Dee Hennessey reflects on the way in which she developed and facilitated a unique and interactive way for the authors to present their conference papers

Date Published: 10 October 2013

My conference session was designed to focus on the academic papers that had been submitted, generate the drivers of the afternoon discussions, create opportunities for cross-cut interactions, make everyone feel involved and energized, and have some knowledge exchange fun.

The papers were profiled with each author sharing their perspectives with an almost entirely self-selecting-sixth of the conference participants. Using a reflection and focusing tool with three iterative sections, participants (including the authors) were encouraged to capture their emerging experience. This capture took place at strategic points throughout the process – at every interchange between author or conversation – and with facilitator prompts, invited responses to what was surfacing for them, what the session was bringing into focus for them, and finally, on side-2 of the board, as the accumulation of that reflection, what each participant felt the next stage of the conference should focus upon.

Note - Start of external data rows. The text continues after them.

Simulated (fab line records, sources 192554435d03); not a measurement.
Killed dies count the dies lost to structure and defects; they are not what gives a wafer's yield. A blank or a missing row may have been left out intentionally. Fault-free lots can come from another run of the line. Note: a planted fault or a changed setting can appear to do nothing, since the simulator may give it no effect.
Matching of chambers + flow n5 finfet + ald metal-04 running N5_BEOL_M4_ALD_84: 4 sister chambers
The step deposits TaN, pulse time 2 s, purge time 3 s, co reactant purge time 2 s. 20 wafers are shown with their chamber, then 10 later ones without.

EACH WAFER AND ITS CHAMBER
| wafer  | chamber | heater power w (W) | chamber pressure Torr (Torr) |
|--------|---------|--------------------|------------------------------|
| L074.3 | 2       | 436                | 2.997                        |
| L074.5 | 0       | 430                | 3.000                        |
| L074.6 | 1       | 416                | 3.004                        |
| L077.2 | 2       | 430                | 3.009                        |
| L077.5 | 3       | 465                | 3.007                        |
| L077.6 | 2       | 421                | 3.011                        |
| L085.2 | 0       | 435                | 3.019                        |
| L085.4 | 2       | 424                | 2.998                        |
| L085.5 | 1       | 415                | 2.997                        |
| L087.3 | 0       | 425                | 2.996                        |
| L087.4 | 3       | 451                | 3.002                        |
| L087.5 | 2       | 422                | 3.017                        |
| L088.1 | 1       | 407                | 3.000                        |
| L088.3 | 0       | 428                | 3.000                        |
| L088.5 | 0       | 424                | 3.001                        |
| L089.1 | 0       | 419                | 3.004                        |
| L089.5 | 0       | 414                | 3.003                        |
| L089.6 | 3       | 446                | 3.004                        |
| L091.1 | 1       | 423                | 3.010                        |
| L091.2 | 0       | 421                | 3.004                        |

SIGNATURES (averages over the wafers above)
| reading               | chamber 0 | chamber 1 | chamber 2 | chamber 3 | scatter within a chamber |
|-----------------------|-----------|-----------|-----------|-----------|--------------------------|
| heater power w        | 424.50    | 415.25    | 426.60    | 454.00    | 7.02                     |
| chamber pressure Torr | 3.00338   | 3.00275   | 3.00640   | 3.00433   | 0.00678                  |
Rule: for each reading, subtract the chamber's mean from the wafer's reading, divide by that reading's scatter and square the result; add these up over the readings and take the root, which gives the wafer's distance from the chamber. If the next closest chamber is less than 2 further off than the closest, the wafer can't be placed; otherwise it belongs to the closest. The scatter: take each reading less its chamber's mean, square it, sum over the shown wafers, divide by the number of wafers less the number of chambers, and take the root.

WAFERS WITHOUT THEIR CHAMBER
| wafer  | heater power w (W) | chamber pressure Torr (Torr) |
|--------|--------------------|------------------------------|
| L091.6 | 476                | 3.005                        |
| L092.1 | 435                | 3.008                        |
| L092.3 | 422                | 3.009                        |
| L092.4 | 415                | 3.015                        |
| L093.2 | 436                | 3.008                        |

With a participant group of more than eighty (and less time than would have been ideal) it was then a real challenge to distribute, review and cluster the final-stage focus cards across the floor, to arrive at a consensus of the twelve topic areas that would generate the afternoon’s discussions.

The session was an important segue from one phase of the conference to the next, and as such, it aimed at a different tone and pace to the sessions that preceded and followed it. Just as well.